It took me just a few days to read the book "Why We Love Dogs, Eat Pigs, and Wear Cows" by Melanie Joy, Ph.D. And that was in between everything else that I had on my plate that needed to be done. But I could not put this book down, seriously!
The book focuses on the psychological aspect of people eating animals, which Dr. Joy has coined "carnism." She then goes on to explain why it is that people can love some animals and eat others and how we live in a society that purposely protects people from knowing what really goes on with the entire "meat" industry.
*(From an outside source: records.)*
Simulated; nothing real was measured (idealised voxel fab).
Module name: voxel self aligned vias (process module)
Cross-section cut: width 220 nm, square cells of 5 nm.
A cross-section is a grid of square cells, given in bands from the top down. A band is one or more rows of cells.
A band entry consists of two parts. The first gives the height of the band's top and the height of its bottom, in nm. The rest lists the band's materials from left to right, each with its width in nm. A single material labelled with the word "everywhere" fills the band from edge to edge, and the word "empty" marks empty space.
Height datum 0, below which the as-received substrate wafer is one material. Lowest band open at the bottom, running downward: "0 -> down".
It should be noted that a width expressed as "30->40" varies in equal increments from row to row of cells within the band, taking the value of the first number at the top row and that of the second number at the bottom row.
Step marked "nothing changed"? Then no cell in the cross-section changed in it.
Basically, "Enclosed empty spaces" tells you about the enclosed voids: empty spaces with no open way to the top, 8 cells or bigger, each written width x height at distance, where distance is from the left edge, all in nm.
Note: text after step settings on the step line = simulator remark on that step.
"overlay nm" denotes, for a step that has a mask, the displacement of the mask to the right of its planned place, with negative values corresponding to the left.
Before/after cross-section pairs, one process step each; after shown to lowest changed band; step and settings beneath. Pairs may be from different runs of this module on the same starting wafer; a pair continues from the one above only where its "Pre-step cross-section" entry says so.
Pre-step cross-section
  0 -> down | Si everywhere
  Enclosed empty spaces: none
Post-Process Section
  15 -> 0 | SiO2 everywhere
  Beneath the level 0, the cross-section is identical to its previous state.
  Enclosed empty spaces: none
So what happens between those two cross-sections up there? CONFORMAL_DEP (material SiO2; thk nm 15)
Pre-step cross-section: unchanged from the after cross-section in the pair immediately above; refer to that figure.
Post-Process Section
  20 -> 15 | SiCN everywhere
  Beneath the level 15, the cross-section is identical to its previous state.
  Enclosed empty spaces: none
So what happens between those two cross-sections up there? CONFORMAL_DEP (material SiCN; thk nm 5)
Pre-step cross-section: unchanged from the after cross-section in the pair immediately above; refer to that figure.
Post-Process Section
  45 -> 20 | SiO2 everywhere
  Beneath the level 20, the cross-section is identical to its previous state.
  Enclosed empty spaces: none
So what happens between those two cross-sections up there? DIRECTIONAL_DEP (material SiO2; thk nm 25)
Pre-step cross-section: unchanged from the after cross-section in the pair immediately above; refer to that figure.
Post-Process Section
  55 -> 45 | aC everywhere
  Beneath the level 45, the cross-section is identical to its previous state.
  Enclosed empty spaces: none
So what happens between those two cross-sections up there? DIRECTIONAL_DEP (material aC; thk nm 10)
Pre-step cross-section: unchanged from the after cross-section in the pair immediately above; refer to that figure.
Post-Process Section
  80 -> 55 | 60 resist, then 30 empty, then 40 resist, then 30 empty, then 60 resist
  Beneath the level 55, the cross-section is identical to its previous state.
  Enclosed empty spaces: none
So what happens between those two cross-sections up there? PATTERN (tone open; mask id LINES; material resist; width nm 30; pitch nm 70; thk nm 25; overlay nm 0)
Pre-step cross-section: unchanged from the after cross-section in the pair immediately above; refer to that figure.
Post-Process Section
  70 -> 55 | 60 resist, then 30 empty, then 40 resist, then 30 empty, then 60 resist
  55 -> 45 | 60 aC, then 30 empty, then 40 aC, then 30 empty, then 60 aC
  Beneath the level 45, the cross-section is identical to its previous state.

There were a couple of things that I was particularly intrigued by, such as when she discussed the "food chain" that people always use as justification for eating animals. She points out that while humans put themselves at the top, a chain doesn't actually have a top! And if it did, carnivores would be at the top, not omnivores.
She also said something on page 106 that really resonated with me, when she was talking about vegetarians. She said that "They must live in a world where they are constantly bombarded by imagery and attitudes that offend their deepest sensibilities."
I also appreciated how on page 150 she discussed taking sides. Because animals rights really is about taking sides. Either you are against animal cruelty and will choose to stand up for what what is right, or you will turn away from it, even when you know something is wrong.
My only one criticism of the book is that in the end she encourages people to stop eating animals, and I think she should have left it at that. But she didn't, she also goes on to say that even reducing the amount of animals they eat is a good thing.
While in and of it self that is true, I think she made such a powerful message against eating them that her saying that was counterproductive to what the whole book and message was about. I think the masses who read this may just decrease their animal consumption, still choosing to shield themselves from the realities of carnism, rather than take her powerful message and go all the way. It's like she gave them an out at the end, or softened the blow, rather than hitting home the message of no longer participating in such a system.
If someone reads the book and comes to the conclusion that there is a problem with carnism, then just reducing animal consumption is not actually addressing the problem.
Overall, this book is a great read! If you haven't read it yet I highly recommend you do. Two thumbs way up!